The smell is instant: The tiny bubbles catching the surface of a casserole, intensifying, capturing and gaining control of the water.

Singer plays vividly, mastering the tone in a way that makes you think you should learn how to play the clarinet, too. A Far Cry Orchestra (without a conductor) merges with Singer in a brilliant and very organic manner.

Composer: Robert Aldridge
Work: Clarinet Concerto, I. Fast and light
Recording: David Singer, A Far Cry Orchestra

Saturday, August 20, 2011

#232 The Smell of Crudeness

It's raw and crude and ill music, no doubt. So wild, furious, and choleric. how it bites and claws, how it kills.

Gardiner with ORR is mysterious here. Jut the bells themselves would be enough but he goes very much beyond that. The timpani! The whispering strings at 8'29''! This is sex, drugs, and rock'n'roll, in its original form.

Composer: Hector Berlioz
Work: Symphonie fantastique, IV. Songe d'une nuit de sabbat
Recording: Orchestre révolutionnaire et romantique, John Eliot Gardiner

Friday, August 19, 2011

#231 The Smell of Hovering

The music bridles, calms down, and assails again. Flexible, fluid, suggestive, like a piece of cloth hovering in the water.

The orchestra sound is very colorful and attentive. A fine, loving recording.

Composer: Béla Bartók
Work: The Miraculous Mandarin, III. Second seduction game: the young student
Recording: Bournemouth Symphony Orchestra, Marin Alsop

Thursday, August 18, 2011

#230 The Smell of Snow Paperweight

I smell how artificial and distorted this music is. It's like behind a thick round glass, always kind of out of focus, and never real. All the dramas are just a comedy, fights between plastic figures: and snow, snow everywhere.

Pešek's reading is precise, and maybe a little bit distant, keeping it–despite the orchestration–on the colder side.

Composer: Josef Suk
Work: A Fairy Tale, II. Playing at Swans and Peacocks
Recording: Czech Philharmonic Orchestra, Libor Pešek

Wednesday, August 17, 2011

#229 The Smell of Stone

Here's a stone, waiting to be sculpted. Strong, massive, proud–yet ready to be chopped, shaped, animated. Eruptive, sharp and dangerous.

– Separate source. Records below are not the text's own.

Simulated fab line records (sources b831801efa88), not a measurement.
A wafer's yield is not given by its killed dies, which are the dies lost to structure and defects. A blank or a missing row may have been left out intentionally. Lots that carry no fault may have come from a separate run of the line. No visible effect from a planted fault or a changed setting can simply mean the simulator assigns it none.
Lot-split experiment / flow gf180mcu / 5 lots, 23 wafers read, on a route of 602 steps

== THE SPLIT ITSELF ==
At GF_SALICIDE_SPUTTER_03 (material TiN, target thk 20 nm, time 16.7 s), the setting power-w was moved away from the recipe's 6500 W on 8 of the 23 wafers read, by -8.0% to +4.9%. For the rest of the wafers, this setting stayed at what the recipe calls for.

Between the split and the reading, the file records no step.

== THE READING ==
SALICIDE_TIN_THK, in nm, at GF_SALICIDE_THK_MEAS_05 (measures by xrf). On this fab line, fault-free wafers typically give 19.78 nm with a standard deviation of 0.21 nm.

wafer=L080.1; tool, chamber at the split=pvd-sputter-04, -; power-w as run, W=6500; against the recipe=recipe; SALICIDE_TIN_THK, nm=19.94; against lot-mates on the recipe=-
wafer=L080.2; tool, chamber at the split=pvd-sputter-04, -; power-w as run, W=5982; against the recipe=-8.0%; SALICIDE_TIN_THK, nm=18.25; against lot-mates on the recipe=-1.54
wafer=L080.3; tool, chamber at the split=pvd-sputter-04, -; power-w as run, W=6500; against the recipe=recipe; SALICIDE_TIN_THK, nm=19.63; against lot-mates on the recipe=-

This is very romantic and very Russian recording. Mic too close to strings, full brass, all sounds too edged and overexcited, and Anosov is bending tempi deliberately: listen to the total chaos at 0'15'' or 8'53''. Unacceptable, yes. Lovely, indeed.

Composer: Antonín Dvořák
Work: Symphony No 9, IV. Allegro con fuoco
Recording: USSR State Symphony Orchestra, Nikolai Anosov

Tuesday, August 16, 2011

#228 The Smell of Work

Dense, layered, harmonized–that's for sure. But mostly, it smells of oil, grease, reek. Maybe it's about the way how the chorus is integrated to the orchestra sound. There's music, and there's real work, happening somewhere, out of our sight; something robust is being done, so we can listen to the poem by John Donne: Though I speed not, I cannot miss.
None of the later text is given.